Skip to content

Mutex and Block Profiling — Professional

1. The production framing

Contention bugs are the silent killer. CPU dashboards look fine, request rate looks fine, and yet p99 latency drifts up release after release. The professional job around mutex/block profiling, in order:

  1. Enable both profiles in every service from day one, with conservative rates.
  2. Make captures cheap and routine — automation reaches them, not just humans.
  3. Continuously ingest contention data into long-term storage and dashboards.
  4. Diff per release. A new top-5 stack in the mutex profile is treated like a SLO regression.
  5. Maintain a runbook for the "latency rising, CPU flat" incident class.

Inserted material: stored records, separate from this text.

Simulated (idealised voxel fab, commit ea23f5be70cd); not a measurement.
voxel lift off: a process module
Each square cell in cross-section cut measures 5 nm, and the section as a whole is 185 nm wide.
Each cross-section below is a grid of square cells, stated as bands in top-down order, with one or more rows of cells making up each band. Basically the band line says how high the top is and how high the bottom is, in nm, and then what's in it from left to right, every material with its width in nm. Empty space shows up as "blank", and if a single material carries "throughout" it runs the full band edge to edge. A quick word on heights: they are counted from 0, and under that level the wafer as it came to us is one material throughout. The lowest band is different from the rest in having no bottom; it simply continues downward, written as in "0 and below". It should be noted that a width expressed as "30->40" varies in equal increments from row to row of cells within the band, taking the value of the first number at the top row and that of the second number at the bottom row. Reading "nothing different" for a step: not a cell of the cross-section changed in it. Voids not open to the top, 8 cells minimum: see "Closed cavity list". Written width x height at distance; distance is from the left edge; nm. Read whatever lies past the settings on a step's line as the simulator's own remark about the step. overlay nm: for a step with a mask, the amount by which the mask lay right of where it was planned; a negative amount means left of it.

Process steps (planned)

This file is what each of those looks like in practice.


2. Enabling profiles in every service

A shared internal/profiling package does this exactly once per binary:

package profiling

import (
    "net/http"
    _ "net/http/pprof"
    "runtime"
)

func Init(cfg Config) {
    runtime.SetMutexProfileFraction(cfg.MutexRate)
    runtime.SetBlockProfileRate(cfg.BlockRateNs)

    mux := http.NewServeMux()
    mux.Handle("/debug/pprof/", http.DefaultServeMux)

    go func() {
        _ = http.ListenAndServe(cfg.Addr, mux) // 127.0.0.1:6060 by default
    }()
}

type Config struct {
    Addr        string
    MutexRate   int
    BlockRateNs int
}

var Default = Config{
    Addr:        "127.0.0.1:6060",
    MutexRate:   100,
    BlockRateNs: 10_000,
}

cmd/myservice/main.go calls profiling.Init(profiling.Default) in the first dozen lines. Now every service exposes both profiles with identical defaults.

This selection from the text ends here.